The rest of trip made up for it: part historic fantasy (diesel and steam trains), part engineering wonder (rack and pinion railing up incredibly steep gradients) and part wilderness exploration (ferns, trees, mosses and flowers). Halfway, we stop for lunch by a restored railway siding and watch as our diesel leaves to return back to Strahan. We board a steam train and with the engine puffing and steaming over 40 bridges, allowing us to peer down steep banks into dramatic gorges and emerald green fern gullies. On arrival in Queenstown we take a bus back to Strahan. The green of the forest still flashes behind our eyes and the rich, fresh smell of a wild ecosystem still lining our nostrils.

A previous visit to Tasmania had introduced me to this great wilderness by plunging me headfirst into a river – literally. One of the great experiences of Tasmania is to raft the Franklin River (888/464-8735 toll free in the USA). Only after this experience did I realize why the usually conservative laid-back Aussies had dusted off their gumboots and risen to fight an unprecedented battle during the early 1980’s. The Franklin had been threatened with damming and the people of Australia mobilized to fight the state government and protect the river and the wilderness it flowed through. They won, and the Franklin is now the last major undammed river in Tasmania. I was glad, for the river and the wilderness are breathtaking.

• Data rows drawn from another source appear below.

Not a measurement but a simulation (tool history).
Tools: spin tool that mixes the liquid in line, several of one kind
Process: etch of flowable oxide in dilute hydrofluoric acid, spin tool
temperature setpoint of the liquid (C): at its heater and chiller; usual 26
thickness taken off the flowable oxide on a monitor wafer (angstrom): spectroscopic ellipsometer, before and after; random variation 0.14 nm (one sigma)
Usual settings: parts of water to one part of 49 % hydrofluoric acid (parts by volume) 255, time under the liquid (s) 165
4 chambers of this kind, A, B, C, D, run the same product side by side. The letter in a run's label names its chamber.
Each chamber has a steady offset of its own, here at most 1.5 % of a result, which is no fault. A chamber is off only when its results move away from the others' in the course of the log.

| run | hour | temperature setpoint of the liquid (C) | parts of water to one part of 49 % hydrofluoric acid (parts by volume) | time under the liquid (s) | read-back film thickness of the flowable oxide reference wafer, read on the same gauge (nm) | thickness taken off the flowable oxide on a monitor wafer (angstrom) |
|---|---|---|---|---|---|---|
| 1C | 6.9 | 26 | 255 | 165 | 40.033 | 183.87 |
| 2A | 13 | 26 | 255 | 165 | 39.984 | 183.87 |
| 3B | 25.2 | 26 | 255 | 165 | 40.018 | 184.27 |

Rearing gorges, mighty in their remote isolation, funnelled clear water through rugged forest offering a seemingly crazy explosion of life and death in twisting and twirling wildness. Trees, vines, plants, mosses, wildlife and moisture overwhelmed me. Cool breezes constantly brought rich fertile scents previously unknown to us civilized folk as we precariously camped on rock ledges by the swirling waters, so as not to disturb the soil of the river banks. The rare experience of being in such a pristine natural landscape for an extended length of time was enough to foster a profound appreciation of the irreplaceable nature of ancient wilderness. That has stayed with me until now, when during a second visit my appreciation is refreshed.

Amazing Mazes of Fun!

Now leaving Cradle Mountain we are effectively leaving the wilderness and heading to an establishment created for young ones. At Tasmazia (+61 (0) 3 6491 1934) in the Promised Land is the village of Lower Crackpot (seriously), and this is where I lose my toddler who disappears round a corner and vanishes from view…in the largest hedge maze in the world. When the fruit of your loins calls to you with a note of frantic surprise, there is only one response. “Coming, darling,” and like a good general in battle you do what must be done with great care and forethought. You plunge into the battlefield to save your favorite little lost soldier without preparation or planning. Tasmania gets a lot of sun and rain. Meaning lots of plant growth. Meaning a hedge grows tall and thick. Meaning I couldn’t see beyond, or above, the constant tunnels of green I was in.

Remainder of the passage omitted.